Butterflies are precision trades that profit if price lands near a target. They use three strikes to create a "profit tent" with limited risk and limited reward.

Before You Trade

These examples and charts are simplified teaching models. Confirm live pricing, liquidity, and assignment risk in your broker before placing real trades.

Structure

Long wing, short body, long wing

A long call butterfly uses 1 long call below, 2 short calls at the middle strike, and 1 long call above. The middle strike is your price target.

Example butterfly on a $100 stock: buy 95 call, sell 2x 100 calls, buy 105 call, $1.80 debit.

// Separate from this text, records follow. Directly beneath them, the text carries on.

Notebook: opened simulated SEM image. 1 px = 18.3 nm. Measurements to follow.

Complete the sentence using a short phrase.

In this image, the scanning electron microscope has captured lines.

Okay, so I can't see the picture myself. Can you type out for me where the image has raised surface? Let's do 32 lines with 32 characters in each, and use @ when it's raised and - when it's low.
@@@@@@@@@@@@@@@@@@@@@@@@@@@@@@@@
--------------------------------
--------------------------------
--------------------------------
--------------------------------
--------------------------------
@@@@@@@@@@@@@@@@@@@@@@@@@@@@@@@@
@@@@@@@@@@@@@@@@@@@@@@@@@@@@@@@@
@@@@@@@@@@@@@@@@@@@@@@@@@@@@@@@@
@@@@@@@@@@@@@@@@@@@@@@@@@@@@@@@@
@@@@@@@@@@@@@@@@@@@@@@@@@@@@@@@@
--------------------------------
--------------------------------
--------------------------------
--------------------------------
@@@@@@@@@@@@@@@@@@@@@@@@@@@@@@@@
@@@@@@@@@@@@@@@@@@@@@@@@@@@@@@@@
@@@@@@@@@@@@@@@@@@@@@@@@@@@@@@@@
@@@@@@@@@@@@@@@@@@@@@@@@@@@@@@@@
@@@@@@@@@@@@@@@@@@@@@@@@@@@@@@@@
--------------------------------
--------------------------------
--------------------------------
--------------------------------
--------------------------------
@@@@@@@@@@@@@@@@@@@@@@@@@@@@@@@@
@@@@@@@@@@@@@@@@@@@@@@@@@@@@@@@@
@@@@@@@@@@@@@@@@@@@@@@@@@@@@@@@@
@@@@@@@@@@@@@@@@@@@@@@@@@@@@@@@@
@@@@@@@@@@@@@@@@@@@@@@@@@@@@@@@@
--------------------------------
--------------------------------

Illustrative example only: chart values are simplified to teach mechanics and are not live quotes or trade forecasts.

Profit Tent

Highest reward at the middle strike

The butterfly pays most if price pins the middle strike at expiration. As you move away, profits fade quickly. This is why butterflies are often used around expected "pin" prices like earnings or support/resistance.

Simple example

If the stock finishes at $100, the spread can pay up to $5. If it ends at $95 or $105, the spread expires worthless and your loss is the debit paid.

Greeks

Gamma spike near the target

Butterflies have a big gamma spike near the middle strike. That means delta can change fast if price moves. They also carry negative vega, so falling IV helps.

Delta and gamma around the target strike.

Illustrative example only: chart values are simplified to teach mechanics and are not live quotes or trade forecasts.

Typical Greek mix for a centered butterfly.

Illustrative example only: chart values are simplified to teach mechanics and are not live quotes or trade forecasts.

When They Shine

Quiet markets with a clear target

Butterflies work best when you can identify a likely landing zone and expect volatility to cool off. They are popular before earnings if you have a strong range view, or after a big move when price often stalls.

Risk reminder

Butterflies are cheap but very sensitive to where the stock finishes. Keep size small and avoid holding through unexpected news.

Who This Is For

Traders who understand multi-leg options and want a low-cost, defined-risk way to target a specific price zone at expiration.

Learning Objectives

  • • Explain the butterfly structure: 1 long wing + 2 short body + 1 long wing.
  • • Calculate max profit (at the middle strike) and max loss (debit paid).
  • • Understand why gamma spikes near the middle strike, causing rapid delta changes.
  • • Identify when butterflies work best: quiet markets with a clear price target.

Risk Note

Butterflies are cheap but have a narrow profit zone. If the stock moves far from your target, you lose the full debit paid. They are also very sensitive to where the stock finishes at expiration—a few dollars can mean the difference between max profit and max loss.

Example Walkthrough

Scenario: XYZ is at $100. You buy a long call butterfly: buy 1 $95 call, sell 2 $100 calls, buy 1 $105 call. Net debit: $1.80 ($180 total).

Best case: XYZ finishes at exactly $100

The $95 call is worth $5. The two $100 calls expire worthless. The $105 call expires worthless. Profit = ($5 − $1.80) × 100 = +$320.

Worst case: XYZ below $95 or above $105

All legs expire worthless (or cancel out). Max loss = debit paid = −$180.

Breakevens: $95 + $1.80 = $96.80 (lower) and $105 − $1.80 = $103.20 (upper). The stock must finish between these prices for any profit.

Common Mistakes

Holding through surprise news

Butterflies need precision. A surprise event can move the stock far from your target, resulting in full loss of the debit.

Targeting too narrow a range

Using very close strikes (e.g., $1 wide) is cheap but extremely unlikely to pin. Wider wings give a bigger profit zone.

Ignoring early assignment on short legs

Near expiration, the short calls can be assigned if ITM. Be prepared to close the position before expiration week if early assignment risk is high.

Quick Recap

  • • A butterfly uses three strikes to create a “profit tent” centered on your price target. Max loss is the debit paid.
  • • Best when you expect the stock to finish near a specific price and volatility to be low.
  • • Keep size small—butterflies are precision bets that pay off handsomely at the target but lose the debit if price moves away.